The Truman Presidential Library and Museum has re-opened after a two-year-long $29 million renovation that has updated the museum into a fascinating tour through the life of America’s 33rd President. The renovations have added 3,000 square feet of space filled with historic artifacts, interactive exhibits, and information related to Harry S. Truman’s eventful and often controversial life.
The museum not only tells visitors about the enormous decisions and actions made by Truman, but puts visitors in his position, to consider what decisions they would have made.
One of the new exhibitions takes you through Truman’s life from the very beginning, from when he was raised in a farming family in Missouri, to his time in France during WWI. The museum also contains an area dedicated to the letters exchanged between Truman and his wife, Elizabeth Virginia Truman, showing a more down-to-earth side of his life.

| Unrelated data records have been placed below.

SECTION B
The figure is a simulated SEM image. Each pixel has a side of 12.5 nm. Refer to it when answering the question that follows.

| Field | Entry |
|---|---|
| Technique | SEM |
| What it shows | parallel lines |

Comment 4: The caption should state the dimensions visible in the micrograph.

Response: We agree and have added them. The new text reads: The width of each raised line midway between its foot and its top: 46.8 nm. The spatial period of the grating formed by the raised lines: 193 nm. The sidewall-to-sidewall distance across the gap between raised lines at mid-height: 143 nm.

“Now you can truly weave through his boyhood into the presidency and beyond,” said Deputy Director of the museum Kelly Anders.
The museum particularly excels at revealing the complexity of Truman’s life, which like many historical figures’ lives, is often summed up by just a few key moments. In Truman’s case, he is most famous as the successor to President Franklin D. Roosevelt — who is considered one of America’s greatest presidents — and as the president who dropped the only two atomic bombs used in anger. In reality, Truman was a farmer, a father, a husband, a soldier, and a president, just to name a few.
He also had to make extremely difficult decisions that would change the world forever.
Kurt Graham, the director of the Truman Presidential Library and Museum said: “I think people will see that, yes, [Truman] was just an ordinary man, but he got launched on an extraordinary journey and had to make decisions that few people in human history have ever had to confront.”
Examining the problems Truman faced
The museum breaks his enormous choices down, too, like his decision to drop the atomic bombs. The bombs, Little Boy and Fat Man, were dropped on Japanese cities Hiroshima and Nagasaki on August 6 and 9 of 1945, respectively. This was the first and last time nuclear weapons were used in anger. The explosions these bombs unleashed killed 200,000 people and left hundreds of thousands more injured with burns and radiation sickness.
The existence and terrifying power of these weapons shocked the entire world, and fanned the flame of the Cold War.
Today, many scholars and historians believe the use of the bombs was unnecessary and more importantly, inhumane. Others maintain that the bombs were dropped to test the capabilities of these new weapons, and as a show of force to the Soviet Union, who were rapidly becoming the U.S.’s next enemy.
But at the time, Truman and his advisors were convinced that although the bombs would cause huge casualties, this would still be less than if the Allies began a full-scale invasion of Japan. The numbers back this up too, as just the Battle of Okinawa alone claimed around 200,000 lives, both military and civilian. Truman had to make this decision and live with the consequences, which were world-changing.
At the museum, there is an exhibit that runs through this dilemma with quotes that support both sides.
“We’re asking people to not just take what we’re presenting at face value but take that next step and evaluate it,” Cassie Pikarsky said, the director of strategic initiatives at the Truman Library Institute.
Truman had to fill the large boots of Roosevelt, who had guided the nation through most of the war. He left the office in 1953 with one of the lowest ever approval ratings, but today some see him in a more approving light.
Truman’s grandson Clifton Truman Daniel said “[t]he significance of my grandfather’s presidential legacy is more evident than ever.”
“Renovating his library and museum is a fitting way to honor the leading architect of our modern democratic institutions.”